Yet the more I think about these machines, the more curious I get. So I delve a little more deeply.
The mechanical device called a crane is named for its resemblance to the long-necked bird of that name. Makes sense. But I’m surprised to learn that the distant origin of the bird’s name is a verb meaning “cry hoarsely.” Curious that the name originates in the sound the crane makes rather than its distinctive appearance.
Why yellow? The mechanical crane’s bright yellow color alerts people of possible danger: If precautions are possible, take them. I don’t think of the bird crane as yellow, although websites mention yellow crowns and yellow plumes. To the extent both have yellow color, it’s apparently coincidental.
Then I learn that the yellow crane in the clouds beyond our window is called a tower crane. It perches on what they call a “mast.” From this distance, the mast looks like an upright erector-set girder. As I understand it, each time a new floor is ready to work on, the mast structure is built up to that level and the crane raised with it. To keep the crane from falling over, its specially-dug base is “bolted into the ground and weighted down by giant blocks of concrete,” while the winch’s load is balanced against concrete ballast blocks. After a certain height, stability requires that the crane be attached in some way to the building.
Contrary to my assumption, the tower crane we know today wasn’t invented until the late 1940s by a German company to help hasten post-World War II reconstruction and only afterwards brought to New York. I’m not clear how far developed tower cranes had been to that point, but the German contribution was to enable a tower crane’s cab and winch to rotate. Now, not only can a tower crane pick up objects from the ground and deposit them at a higher level; it can also pick up objects from one area of the floor and turn to deposit them on other spots on that floor.
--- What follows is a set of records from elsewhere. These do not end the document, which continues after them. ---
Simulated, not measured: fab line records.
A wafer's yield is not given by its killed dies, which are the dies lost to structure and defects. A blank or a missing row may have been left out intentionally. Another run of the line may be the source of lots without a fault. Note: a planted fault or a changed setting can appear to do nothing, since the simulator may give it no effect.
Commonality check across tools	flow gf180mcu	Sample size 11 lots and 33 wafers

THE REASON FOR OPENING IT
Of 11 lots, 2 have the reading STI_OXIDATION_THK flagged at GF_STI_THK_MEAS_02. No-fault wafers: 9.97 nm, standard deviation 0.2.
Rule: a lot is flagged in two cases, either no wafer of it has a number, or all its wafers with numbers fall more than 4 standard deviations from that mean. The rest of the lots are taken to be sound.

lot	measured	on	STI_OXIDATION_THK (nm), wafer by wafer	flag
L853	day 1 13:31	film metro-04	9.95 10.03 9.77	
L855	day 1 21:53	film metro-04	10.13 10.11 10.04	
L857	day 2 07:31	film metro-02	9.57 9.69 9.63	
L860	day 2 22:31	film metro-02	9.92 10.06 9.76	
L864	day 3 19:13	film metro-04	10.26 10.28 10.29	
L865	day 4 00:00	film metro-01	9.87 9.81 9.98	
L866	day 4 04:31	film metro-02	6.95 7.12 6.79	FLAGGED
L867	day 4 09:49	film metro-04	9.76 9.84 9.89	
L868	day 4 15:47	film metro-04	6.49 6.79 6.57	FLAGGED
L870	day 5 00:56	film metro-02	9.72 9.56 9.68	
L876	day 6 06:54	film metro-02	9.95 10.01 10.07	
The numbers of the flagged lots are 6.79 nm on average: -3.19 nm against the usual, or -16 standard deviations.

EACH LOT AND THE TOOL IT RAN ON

Then I wonder how the crane operator reaches the cab. Some buildings under construction incorporate an elevator in a shaft that rises as each floor is added. Sometimes a construction company will build a temporary exterior elevator. But if there’s no elevator, the operator must climb all the way.
To my mind, operating a high-altitude crane is inherently dangerous. It seems to me the snapping of a single rivet in the erector-set mast could bring down the entire crane support or a sudden big gust might shake the cab off its mooring. If I were in that cab, I’d be terrified. My most frequent nightmare, which sometimes jerks me awake, is of standing on a high precipice of one kind or another.
In fact, I learn that the cab sways in the wind. It is designed to, by as much as three feet in each direction. A St. Louis crane operator says that he tries to get out of the cab on seeing signs of a coming storm. If he fails to, he must stay there, buffeted by the winds.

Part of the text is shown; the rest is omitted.